Suppose $R$ is a commutative unital ring that possesses a Euclidean norm $N$. Suppose $I$ is an ideal inside $R$. Then, $R/I$ is a Euclidean ring, with norm given by:

$\overline{N}(x + I) = \min \{ N(x + r) \mid r \in I \}$.

In other words, the norm of a coset is defined as the minimum of normso f all elements in the coset. (Note that this minimum is well-defined since it is the minimum over a nonempty subset of a well-ordered set.

## Proof

Given: A commutative unital ring $R$ with Euclidean norm $N$. An ideal $I$ of $R$. $\overline{N}$ is defined on $R/I$ by:

$\overline{N}(x + I) = \min \{ N(x + r) \mid r \in I \}$.

To prove: $\overline{N}$ is a Euclidean norm on $R/I$.

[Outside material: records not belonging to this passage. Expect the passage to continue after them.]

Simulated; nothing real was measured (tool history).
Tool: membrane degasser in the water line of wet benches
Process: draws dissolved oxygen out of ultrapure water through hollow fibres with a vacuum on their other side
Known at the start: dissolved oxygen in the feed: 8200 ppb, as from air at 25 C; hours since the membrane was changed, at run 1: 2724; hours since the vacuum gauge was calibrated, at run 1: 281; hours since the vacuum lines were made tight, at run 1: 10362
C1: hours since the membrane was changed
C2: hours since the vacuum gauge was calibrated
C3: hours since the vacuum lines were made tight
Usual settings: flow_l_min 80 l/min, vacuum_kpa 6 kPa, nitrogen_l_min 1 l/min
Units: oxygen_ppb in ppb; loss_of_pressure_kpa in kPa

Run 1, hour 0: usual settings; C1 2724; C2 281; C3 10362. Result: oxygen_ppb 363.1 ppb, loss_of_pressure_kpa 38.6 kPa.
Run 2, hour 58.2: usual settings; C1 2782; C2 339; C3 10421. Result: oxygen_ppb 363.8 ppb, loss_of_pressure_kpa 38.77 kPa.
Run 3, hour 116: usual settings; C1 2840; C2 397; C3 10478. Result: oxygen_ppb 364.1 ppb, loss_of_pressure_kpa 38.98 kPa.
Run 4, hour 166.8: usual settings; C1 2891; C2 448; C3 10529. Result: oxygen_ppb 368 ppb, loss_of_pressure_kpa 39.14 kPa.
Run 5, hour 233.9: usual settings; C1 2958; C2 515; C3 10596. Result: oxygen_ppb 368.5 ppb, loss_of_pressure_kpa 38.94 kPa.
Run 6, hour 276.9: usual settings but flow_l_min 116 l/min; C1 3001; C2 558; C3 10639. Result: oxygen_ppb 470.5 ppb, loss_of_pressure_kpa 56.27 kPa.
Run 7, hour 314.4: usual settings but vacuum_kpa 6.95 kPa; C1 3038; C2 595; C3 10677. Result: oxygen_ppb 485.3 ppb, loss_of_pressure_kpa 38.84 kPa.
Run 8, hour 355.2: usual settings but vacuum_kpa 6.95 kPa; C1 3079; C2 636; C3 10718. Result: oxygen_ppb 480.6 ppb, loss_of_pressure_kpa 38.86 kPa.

Proof: Suppose $a + I, b + I$ are two elements of $R/I$ with $b + I \ne I$. Now, there exists $c \in a + I, d \in b + I$ with $N(c) = \overline{N}(a)$ and $N(d) = \overline{N}(b)$. By the Euclidean division in $R$ we have:

$c = dq + r$

where $r = 0$ or $N(r) < N(d)$. Going modulo $I$, we get:

$c + I = (d + I)(q + I) + (r + I)$

which can be rewritten as:

$a + I = (b + I)(q + I) + (r + I)$

where $r + I = I$ or $N(r) < N(d)$. Note that $\overline{N}(r + I) \le N(r)$ by definition, and $N(d) = \overline{N}(b + I)$ by the choice of $d$. Thus, we have $r + I = I$ or $\overline{N}(r + I) < \overline{N}(b + I)$, which is precisely the condition for Euclidean division in $R/I$.